Boost ML accuracy with hyperparameter tuning (with a fun twist)
Building a machine learning model isn’t always as easy as running .fit() and calling it a day. Sometimes, you need to eke out a little more accuracy, because even a 1% improvement can mean a lot to the bottom line. Many machine learning models have a lot of buttons and knobs you can adjust. Changing one value here, tweaking another value there, checking the accuracy one at a time, making sure it’s generalizable and not overfitting… it’s a lot of work to find the right model. Needless to say, trying all of these different combinations by hand can be a tedious task. But it doesn’t have to be. We can have the computer do it for us, and more importantly, intelligently. Enter: hyperparameter autotuning. Let’s talk about what it is first.

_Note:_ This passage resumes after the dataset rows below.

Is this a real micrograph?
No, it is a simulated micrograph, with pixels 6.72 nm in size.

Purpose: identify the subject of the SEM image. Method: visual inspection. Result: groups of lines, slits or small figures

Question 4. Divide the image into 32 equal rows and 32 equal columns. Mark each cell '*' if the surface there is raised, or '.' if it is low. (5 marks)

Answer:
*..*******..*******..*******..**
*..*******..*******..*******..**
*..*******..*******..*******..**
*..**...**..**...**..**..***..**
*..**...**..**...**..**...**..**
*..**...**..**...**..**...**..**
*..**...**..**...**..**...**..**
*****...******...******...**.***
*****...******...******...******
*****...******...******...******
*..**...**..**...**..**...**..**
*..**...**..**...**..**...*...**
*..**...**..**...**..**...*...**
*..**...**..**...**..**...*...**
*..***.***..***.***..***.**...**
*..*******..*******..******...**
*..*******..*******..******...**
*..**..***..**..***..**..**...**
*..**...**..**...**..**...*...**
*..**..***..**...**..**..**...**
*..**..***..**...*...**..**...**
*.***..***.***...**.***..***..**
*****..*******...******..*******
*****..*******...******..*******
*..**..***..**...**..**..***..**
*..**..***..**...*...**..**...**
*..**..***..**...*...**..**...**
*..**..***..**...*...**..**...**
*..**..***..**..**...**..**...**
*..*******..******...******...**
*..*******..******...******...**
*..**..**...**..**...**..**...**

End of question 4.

A hyperparameter is a configuration value that you set before training a machine learning model. It controls how the learning happens. Think of it like baking a cake:
- The recipe is your model
- The cake batter is your training data
- The oven temperature, baking time, and pan size are your hyperparameters
Let’s say your standard recipe says to use a 12-inch diameter cake pan and bake it at 350 degrees Fahrenheit for 30 minutes. These are the suggested values that make a good cake in most situations. But what if you wanted a smaller cake? Should you change the temperature? What about the baking time? If you have prior knowledge of what works, then you can make some estimates of what cooking time and even temperature to use. If you had an unlimited amount of cake batter, you can try as many combinations of these as you wanted to, learning from what works and what doesn’t to bake the perfect cake. That’s what intelligent hyperparameter autotuning does.
When you perform hyperparameter autotuning on your model, you’re asking the computer to try different combinations of hyperparameters and estimate how it improves a performance metric. For example: sum of squared errors, accuracy, misclassification rate, F1 score, etc. Your goal is to maximize or minimize some metric against validation data.
Overfitting can ruin your cake
So why don’t we just find the absolute best set of hyperparameters for every model all the time? There’s a catch to this: you’re at risk of overfitting your data, you’re making your model harder to interpret, it can take a lot of time, and it’s computationally expensive. When you overfit your training data, the model is harder to generalize. Even worse, when you start changing values of hyperparameters, your model is harder to understand. To see why this is, let’s go back to our cake analogy.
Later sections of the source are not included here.